Rembrandt - thanks once again for this excellent publication which one day will assure your place in the history books.

Figure 1 is perhaps the most astonishing. From this it is near impossible to guess that the oil markets are in turmoil - so maybe they are not? As Bluetwilight points out, these figures mask a bounce in Azeri and US crude production. Its likely that UK and Norwegian production is also recovering from Summer maintenance.

With the last OPEC cut (November) yet to be fully implemented and what seems likely to be a 2+ mmbpd cut from OPEC and Russia today in the pipeline the supply situation looks set to tighten significantly going into the winter.

The UK has just had its coldest start to winter for 30 years (MET office) and as a forthcoming article from Rune will show, this means we have already eaten deeply into our gas storage levels with potential nat gas shortages on the horizon. Part of the UK's fall back position is oil fired power generation and so I wonder if we may not see a surge in oil demand if the uncommonly cold weather persists in W Europe.
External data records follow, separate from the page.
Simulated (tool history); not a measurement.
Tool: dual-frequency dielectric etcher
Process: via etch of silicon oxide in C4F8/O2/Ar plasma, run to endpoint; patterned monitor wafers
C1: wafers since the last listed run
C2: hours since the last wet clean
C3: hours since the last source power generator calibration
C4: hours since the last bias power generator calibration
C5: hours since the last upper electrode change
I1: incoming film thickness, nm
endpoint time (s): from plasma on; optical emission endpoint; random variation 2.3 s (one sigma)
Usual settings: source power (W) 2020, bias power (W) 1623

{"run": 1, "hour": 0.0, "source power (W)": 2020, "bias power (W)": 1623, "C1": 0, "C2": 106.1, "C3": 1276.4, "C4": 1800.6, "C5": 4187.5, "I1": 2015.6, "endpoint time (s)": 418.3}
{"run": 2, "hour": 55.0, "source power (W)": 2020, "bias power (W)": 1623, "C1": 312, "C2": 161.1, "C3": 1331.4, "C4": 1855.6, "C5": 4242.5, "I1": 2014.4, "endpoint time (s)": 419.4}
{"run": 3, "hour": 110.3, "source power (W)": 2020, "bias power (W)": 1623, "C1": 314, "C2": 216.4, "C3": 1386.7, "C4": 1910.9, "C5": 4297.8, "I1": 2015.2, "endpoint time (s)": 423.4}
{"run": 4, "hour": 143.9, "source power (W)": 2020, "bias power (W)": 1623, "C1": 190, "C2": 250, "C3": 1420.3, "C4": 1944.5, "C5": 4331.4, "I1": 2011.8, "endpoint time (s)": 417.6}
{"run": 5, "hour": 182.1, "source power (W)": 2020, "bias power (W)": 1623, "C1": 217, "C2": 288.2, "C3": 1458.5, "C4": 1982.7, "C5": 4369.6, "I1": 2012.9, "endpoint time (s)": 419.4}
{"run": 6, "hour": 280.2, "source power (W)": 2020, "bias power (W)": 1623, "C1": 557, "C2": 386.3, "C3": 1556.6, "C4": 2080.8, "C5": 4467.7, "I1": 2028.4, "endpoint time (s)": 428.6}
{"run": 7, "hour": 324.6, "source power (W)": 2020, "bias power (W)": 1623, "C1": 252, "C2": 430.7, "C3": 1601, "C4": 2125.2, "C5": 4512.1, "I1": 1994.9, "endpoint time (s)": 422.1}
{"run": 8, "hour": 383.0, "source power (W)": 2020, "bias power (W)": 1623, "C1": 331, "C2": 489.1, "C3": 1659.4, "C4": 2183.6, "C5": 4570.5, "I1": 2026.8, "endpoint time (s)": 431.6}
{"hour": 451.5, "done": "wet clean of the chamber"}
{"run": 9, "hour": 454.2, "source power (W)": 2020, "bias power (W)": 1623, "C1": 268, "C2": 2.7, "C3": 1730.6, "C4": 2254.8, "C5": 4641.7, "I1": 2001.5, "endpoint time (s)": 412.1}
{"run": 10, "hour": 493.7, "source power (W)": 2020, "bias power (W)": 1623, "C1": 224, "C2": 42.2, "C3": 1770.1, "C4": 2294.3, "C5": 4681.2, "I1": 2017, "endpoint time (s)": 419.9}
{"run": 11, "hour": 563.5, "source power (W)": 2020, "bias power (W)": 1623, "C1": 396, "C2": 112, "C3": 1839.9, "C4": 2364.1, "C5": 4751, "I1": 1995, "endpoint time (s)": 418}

The UK has just had its coldest start to winter for 30 years (MET office)

True Euan, but that Met Office statement referred specifically to the first 2 weeks of December and the next two weeks are forecast to be above average.

Also, believe it or not, November in Scotland was actually above the long term average according to the Met Office. We've just had many exceptionally mild winters in recent years. I posted a longer version of this with links to Met Office data in the Drumbeat

However I do share your concerns that we seem to be gambling on mild winters for our energy security and will be very interested in Rune's post.